- Financial Stability Board aims to avoid regulatory arbitrage and fragmentation
- The organization’s first crypto findings, published in 2018, found digital assets posed no material risk to broader markets
Crypto could represent a threat to the world’s finances, according to a watchdog that monitors markets around the globe.
The Financial Stability Board, made up of an assortment of policymakers that work with the International Monetary Fund, cited the danger in a report Wednesday, singling out the scale, structural vulnerabilities and increasing ties of digital assets to traditional finance.
The report highlights crypto’s recent boom, with a $2.6 trillion market cap at the end of 2021.
Established in 2009, the Financial Stability Board (FSB) didn’t publish its first crypto research until 2018, concluding then that the business of blockchain posed no material risk to the economy writ large. Membership to the group is voluntary, and its findings are not binding.
Though crypto’s volatility has yet to spill over to other markets, the increasing involvement in the space by banks and other asset managers — plus the prevalence of crypto derivatives and other leveraged products — could spell a shift.

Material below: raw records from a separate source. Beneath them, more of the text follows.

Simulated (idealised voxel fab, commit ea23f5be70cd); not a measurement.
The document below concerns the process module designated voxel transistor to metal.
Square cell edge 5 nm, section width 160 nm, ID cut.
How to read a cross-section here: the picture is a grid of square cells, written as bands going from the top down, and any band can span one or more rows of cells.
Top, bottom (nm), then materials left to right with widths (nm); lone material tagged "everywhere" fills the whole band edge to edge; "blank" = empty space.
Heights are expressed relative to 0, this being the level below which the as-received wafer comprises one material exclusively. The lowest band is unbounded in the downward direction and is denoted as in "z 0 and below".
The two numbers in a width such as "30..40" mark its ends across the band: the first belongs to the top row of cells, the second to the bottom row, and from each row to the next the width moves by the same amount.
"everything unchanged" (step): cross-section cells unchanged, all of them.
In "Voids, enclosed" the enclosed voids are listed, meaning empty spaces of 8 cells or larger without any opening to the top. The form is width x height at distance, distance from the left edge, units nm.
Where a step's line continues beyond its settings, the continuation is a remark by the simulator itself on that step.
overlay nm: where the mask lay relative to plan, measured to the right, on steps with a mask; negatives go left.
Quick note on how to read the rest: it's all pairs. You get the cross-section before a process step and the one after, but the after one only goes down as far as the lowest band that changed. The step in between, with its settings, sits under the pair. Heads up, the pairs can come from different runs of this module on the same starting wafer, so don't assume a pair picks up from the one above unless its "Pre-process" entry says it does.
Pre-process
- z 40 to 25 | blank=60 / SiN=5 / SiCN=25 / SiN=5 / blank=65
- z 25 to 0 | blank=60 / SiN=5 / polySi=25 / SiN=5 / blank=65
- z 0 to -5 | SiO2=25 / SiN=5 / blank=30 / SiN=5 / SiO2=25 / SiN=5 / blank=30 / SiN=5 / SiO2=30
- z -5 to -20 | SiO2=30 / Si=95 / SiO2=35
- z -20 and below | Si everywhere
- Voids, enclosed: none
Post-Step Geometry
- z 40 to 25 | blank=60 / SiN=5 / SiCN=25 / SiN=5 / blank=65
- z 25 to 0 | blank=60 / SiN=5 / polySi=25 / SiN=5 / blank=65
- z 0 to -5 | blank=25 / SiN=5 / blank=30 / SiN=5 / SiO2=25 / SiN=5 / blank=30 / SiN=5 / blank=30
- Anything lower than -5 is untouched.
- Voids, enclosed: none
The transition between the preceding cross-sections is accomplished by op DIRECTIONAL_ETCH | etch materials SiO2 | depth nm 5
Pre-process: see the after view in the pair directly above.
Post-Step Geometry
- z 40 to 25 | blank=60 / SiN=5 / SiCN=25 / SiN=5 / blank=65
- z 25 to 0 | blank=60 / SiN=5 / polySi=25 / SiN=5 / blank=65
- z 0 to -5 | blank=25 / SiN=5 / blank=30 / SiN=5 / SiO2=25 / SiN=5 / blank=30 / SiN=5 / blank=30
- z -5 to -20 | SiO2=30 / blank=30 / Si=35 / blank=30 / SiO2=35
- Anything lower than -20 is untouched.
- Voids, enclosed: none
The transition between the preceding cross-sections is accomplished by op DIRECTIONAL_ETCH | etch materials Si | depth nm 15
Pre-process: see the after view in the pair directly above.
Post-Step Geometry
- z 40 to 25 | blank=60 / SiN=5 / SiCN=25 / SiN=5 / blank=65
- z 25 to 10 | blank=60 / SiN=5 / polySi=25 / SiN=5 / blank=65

“Assessing and addressing financial stability risks in the crypto asset sector is an important priority of the FSB’s work agenda for 2022,” FSB Secretary General Dietrich Domanski told Blockworks in an email. “Our ambition is to achieve a global policy approach to avoid regulatory arbitrage and fragmentation.”
Michael Fasanello, director of training and regulatory affairs for Blockchain Intelligence Group, said it makes sense to harbor concerns around crypto’s rapid growth and infiltration of traditional financial systems.
“From a compliance standpoint, this regulatory patchwork is an Achilles’ heel for both industry and government, and this non-standard approach from global governing bodies will inevitably result in jurisdiction shopping among criminals,” Fasanello told Blockworks.
The FSB report examines three segments of the crypto market: unbacked cryptoassets, such as bitcoin; stablecoins; and DeFi and crypto trading platforms.
Synthetic exposures to bitcoin have flourished since the US Securities and Exchange Commission signed off on exchange-traded funds (ETFs) holding bitcoin futures. Issuers including Fidelity Investments are now angling for US regulators’ go-ahead on spot bitcoin ETFs, along the same lines as those offered in Canada, Europe and South America.
Dozens of mutual funds and separately managed accounts now hold another popular product: the Grayscale Bitcoin Trust.
Stablecoins, meanwhile, increased in market cap from about $6 billion at the start of 2020 to $157 billion at the end of last year. Stablecoins peg their value to reserves, such as the US dollar.
As their assets have swelled, regulators have been paying more and more attention — with SEC Chair Gary Gensler saying last year stablecoins act like “poker chips at the casino.”
But Federal Reserve Chair Jerome Powell said in January that central bank digital currencies and stablecoins can coexist.
Jean Nellie Liang, the under secretary for domestic finance at the US Department of the Treasury, said during a hearing last week that only licensed banks should be allowed to issue stablecoins, reaffirming a November report on stablecoin regulation published by the Biden administration.